In news that is absolutely shocking to no one, a study has found that Black cops are more likely to be disciplined than white cops.
According to Indiana University, despite an equal number of allegations being filed against both groups, Black cops are more likely to face disciplinary action. The study, titled “The Race Discipline Gap: A Cautionary Note on Archival Measures of Behavioral Misconduct,” was conducted by six professors at Kelley School of Business at Indiana University.
“It is impossible to know whether these differences are due to racial bias versus some other unmeasured factors. However, it is noteworthy that the pattern of results is in line with what theories of racial bias would predict and with evidence of racial disparities in punishment in other settings,” the study read.
The professors compiled archival data from police departments in Chicago, Los Angeles and Philadelphia. The data revealed that Black officers in Philadelphia were 48 percent more likely to be disciplined than their white counterparts. In Chicago, that number increased to 105 percent. The allegations leveled against the officers included lack of service as well as physical and verbal assault.
“Just as bias by police against citizens has been very slow to change, it is likely that any bias within police departments has also been slow to change,” the study wrote.

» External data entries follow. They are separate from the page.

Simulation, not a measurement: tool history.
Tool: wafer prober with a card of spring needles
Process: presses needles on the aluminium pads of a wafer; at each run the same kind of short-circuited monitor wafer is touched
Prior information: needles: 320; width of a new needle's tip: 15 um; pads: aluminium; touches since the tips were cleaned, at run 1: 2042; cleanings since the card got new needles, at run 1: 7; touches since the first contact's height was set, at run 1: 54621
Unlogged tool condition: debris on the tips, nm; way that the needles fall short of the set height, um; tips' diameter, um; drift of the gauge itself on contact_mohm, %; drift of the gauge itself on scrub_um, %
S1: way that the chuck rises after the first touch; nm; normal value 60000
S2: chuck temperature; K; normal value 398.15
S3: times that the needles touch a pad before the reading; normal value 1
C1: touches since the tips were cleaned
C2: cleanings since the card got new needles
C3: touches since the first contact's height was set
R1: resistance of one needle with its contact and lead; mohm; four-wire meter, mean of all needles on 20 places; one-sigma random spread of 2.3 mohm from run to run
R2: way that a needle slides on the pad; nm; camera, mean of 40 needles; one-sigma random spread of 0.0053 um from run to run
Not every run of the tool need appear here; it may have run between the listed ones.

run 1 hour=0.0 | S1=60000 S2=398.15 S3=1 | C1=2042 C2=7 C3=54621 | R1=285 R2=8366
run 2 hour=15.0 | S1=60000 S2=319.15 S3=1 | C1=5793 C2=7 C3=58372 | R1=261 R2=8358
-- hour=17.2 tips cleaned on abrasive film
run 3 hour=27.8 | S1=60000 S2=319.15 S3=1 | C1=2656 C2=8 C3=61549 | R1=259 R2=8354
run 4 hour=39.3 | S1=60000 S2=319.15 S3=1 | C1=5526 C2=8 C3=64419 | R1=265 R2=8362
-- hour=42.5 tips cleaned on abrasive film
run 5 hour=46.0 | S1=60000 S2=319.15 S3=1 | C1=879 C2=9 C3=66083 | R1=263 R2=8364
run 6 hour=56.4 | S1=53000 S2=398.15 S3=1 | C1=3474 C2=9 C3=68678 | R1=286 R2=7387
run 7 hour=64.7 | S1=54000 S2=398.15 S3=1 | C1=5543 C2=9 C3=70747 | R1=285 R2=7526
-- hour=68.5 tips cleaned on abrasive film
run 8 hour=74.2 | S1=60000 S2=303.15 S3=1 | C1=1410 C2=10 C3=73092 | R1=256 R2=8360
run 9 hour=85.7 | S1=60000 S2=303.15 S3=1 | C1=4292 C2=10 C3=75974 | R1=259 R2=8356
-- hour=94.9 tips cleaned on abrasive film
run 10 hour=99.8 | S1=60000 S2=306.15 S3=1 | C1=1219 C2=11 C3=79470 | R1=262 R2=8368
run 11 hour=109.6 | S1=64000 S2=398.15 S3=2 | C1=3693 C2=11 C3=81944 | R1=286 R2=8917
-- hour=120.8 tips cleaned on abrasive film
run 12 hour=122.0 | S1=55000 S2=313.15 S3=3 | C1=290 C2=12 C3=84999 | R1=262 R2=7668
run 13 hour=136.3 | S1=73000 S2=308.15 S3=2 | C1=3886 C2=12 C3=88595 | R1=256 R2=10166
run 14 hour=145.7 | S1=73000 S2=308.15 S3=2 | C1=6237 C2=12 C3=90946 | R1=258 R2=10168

I mean, I’m not exactly shocked that police racism extends to within the police itself. It’s not like you just flip the racism switch on and off.
From Indiana University:
The professors analyzed archival information from the Citizens Police Data Project, which features information collected by the Chicago Police Department from 2001 to 2008 and 2011 to 2015, as well as administrative records from the Philadelphia Police Department from 1991 to 1998.
They also used data collected by the Analysis Group for the City of Los Angeles in 2003 and 2004 to assess whether there are race differences in the number of allegations made against officers. The results of their analysis of data from Chicago and Los Angeles found no differences in allegations between Black and white officers. Results were mixed for Hispanic and Asian officers.
The study was designed to use archival data to measure how disciplinary action varies between the races. Given that prior studies have revealed disproportionate outcomes for Black people when it comes to prison sentences, school suspensions, and arrests, the researchers wanted to examine if there were differences in disciplinary outcomes in the workplace.
Surprise, surprise, there were.
“Similar to the issues facing the criminal justice and education systems, where racial disparities in punishment are well-documented, organizations face a difficult challenge in detecting and enforcing misconduct,” researchers wrote. “Even when organizations adopt seemingly objective policies for addressing misconduct, it is still possible for certain groups to be disproportionately accused of misconduct and/or disciplined.”